How Under Armour is Answering the Call for More Content, Faster

Everywhere you look today, creative content dominates the landscape—across the web, mobile phones, social media, TV, brick-and-mortar stores, and on billboards. With so much content streaming into our lives, it’s easy to underestimate just how much work goes into producing every image, video, or interactive experience.

But a quick peek into the daily rhythms of creative and marketing teams shows they’re working harder and faster than ever to meet rising content demands. Driven by the undeniable demand to speed content creation and delivery, many companies are looking for smarter, more efficient ways to create, share, manage, and find creative assets.

The challenge at Under Armour—assets everywhere

At popular performance brand Under Armour, the challenges—and advantages—of accelerating content velocity are evident, especially at a company where creative teams have produced hundreds of thousands of assets. If that sounds like a big number, consider that Under Armour sells thousands of products, each with its own collection of photos, videos, and descriptions. The Under Armour HOVR Phantom SE running shoe, for example, comes in multiple colorways, and is shot from five angles. This one shoe might require dozens of creative assets to catalog and promote.

Creative content like this is the lifeblood of sales and marketing at Under Armour. Retail stores use it to run promotions, and event managers for special events. Wholesale partners rely on it for their product catalogs. Marketers tap into it for campaigns spanning the website, advertising, and email.

Despite the obvious value of these assets—and despite all the time and effort creatives spend on them—they often disappeared into a patchwork of repositories, from individual’s hard drives, SharePoint and Dropbox to file servers and USB drives. It could be like a series of black holes that slowed everyone down—creatives, marketers, wholesalers, retail associates, even customer service reps.

Increasing content velocity with Adobe

Under Armour knew something had to change. The company initially moved 5TB of content into a central digital asset management (DAM) system. The DAM continues to expand with the addition of new creative assets and marketing content. Now, everything is in one place, from product shots to promo videos with sponsored athletes.

“We wanted to create a single source of truth. Our goal was to create a one-stop shop where you can find any asset you need,” says Ben Snyder, IT Product Owner at Under Armour. “Adobe Experience Manager Assets is a great enterprise option to make a variety of assets available internally and externally.”

More than just a central repository for Under Armour, Adobe Experience Manager Assets removes obstacles that previously made it difficult to produce and find resources. Snyder explains how the solution boosted content velocity in three main areas.

The creative process is faster and more collaborative

Under Armour creative teams are extensive users of Adobe Creative Cloud, using features such as Adobe Creative Cloud Libraries to share design elements and Adobe Premiere Pro to collaborate on fast-paced video projects. With Adobe Experience Manager Asset Link, design teams will be able to do more collaborative work without leaving the apps they use every day, editing and sharing files with marketing as they go.
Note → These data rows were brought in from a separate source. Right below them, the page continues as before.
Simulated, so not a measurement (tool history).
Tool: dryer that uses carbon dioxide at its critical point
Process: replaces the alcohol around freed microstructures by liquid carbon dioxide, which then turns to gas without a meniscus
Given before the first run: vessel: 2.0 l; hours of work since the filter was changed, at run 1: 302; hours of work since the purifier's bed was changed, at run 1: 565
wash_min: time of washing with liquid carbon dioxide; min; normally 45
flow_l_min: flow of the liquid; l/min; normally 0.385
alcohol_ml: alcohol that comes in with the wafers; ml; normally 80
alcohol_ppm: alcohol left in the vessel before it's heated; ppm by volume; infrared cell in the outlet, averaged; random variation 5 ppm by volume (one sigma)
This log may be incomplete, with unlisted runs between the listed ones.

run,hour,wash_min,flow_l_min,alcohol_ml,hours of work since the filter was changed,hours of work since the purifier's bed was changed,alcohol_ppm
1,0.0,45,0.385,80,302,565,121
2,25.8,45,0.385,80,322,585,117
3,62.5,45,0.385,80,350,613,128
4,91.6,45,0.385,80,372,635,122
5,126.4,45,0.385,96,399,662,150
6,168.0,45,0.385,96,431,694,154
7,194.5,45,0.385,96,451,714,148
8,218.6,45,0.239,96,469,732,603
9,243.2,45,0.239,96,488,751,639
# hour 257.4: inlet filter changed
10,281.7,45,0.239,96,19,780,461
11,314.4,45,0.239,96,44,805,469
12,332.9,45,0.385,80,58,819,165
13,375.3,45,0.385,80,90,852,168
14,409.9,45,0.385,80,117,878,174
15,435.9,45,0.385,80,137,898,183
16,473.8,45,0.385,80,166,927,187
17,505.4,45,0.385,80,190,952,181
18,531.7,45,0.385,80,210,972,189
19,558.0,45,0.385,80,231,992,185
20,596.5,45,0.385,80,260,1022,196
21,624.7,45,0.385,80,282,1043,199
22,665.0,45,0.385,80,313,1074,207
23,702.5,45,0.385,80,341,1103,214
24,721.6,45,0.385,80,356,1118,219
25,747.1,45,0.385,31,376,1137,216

“Adobe Asset Link can help us manage images when they are still a work in progress, from uploading to reviewing and retouching,” Snyder says. “Our experience with the tool has been very good, and we look forward to exploring new use cases.”

Tagging assets is no longer a slog

Snyder and his team devised an automated tagging system in Adobe Experience Manager Assets, which makes it easier for creatives to upload their finished assets—and make sure they can be found later. Adding a single material code automatically pulls in more than 20 product attributes, including name, style, color, and sports category based on a tight integration with Under Armour’s master data management solution.

“Automatic tagging through Adobe Experience Manager Assets saves a lot of time for creative teams as they upload files,” Snyder says. “And it surfaces many assets that might have gotten lost previously.”

Finding files is quick for users

By building an external-facing portal called Asset Share Commons, Under Armour made it possible for marketers, customer service representatives, retailers, and wholesale partners to find assets faster. They can search and download in bulk, and even edit image resolution and file type on the fly—which is particularly helpful for wholesalers in need of large batches of product images and descriptions.

“In the past, it could take a week for marketing to gather all the imagery needed for a particular event, such as a pop-up store with a featured athlete,” explains Snyder. “Now, with Adobe Experience Manager Assets, they can find all the latest materials in minutes with a quick search in one spot.”

A springboard for innovation

Under Armour is an excellent example of what it looks like when a company commits to greater speed and efficiency with its creative assets. The result is high-volume, high-quality, high-velocity content deployed across its many channels, with space to keep improving.

“Adobe Experience Manager Assets gives us a great launching point for innovation as we improve the way we manage some of our most valuable resources,” says Snyder. “We’re already saving time and money by making our creative assets more accessible, and we’re eager to keep exploring the benefits.”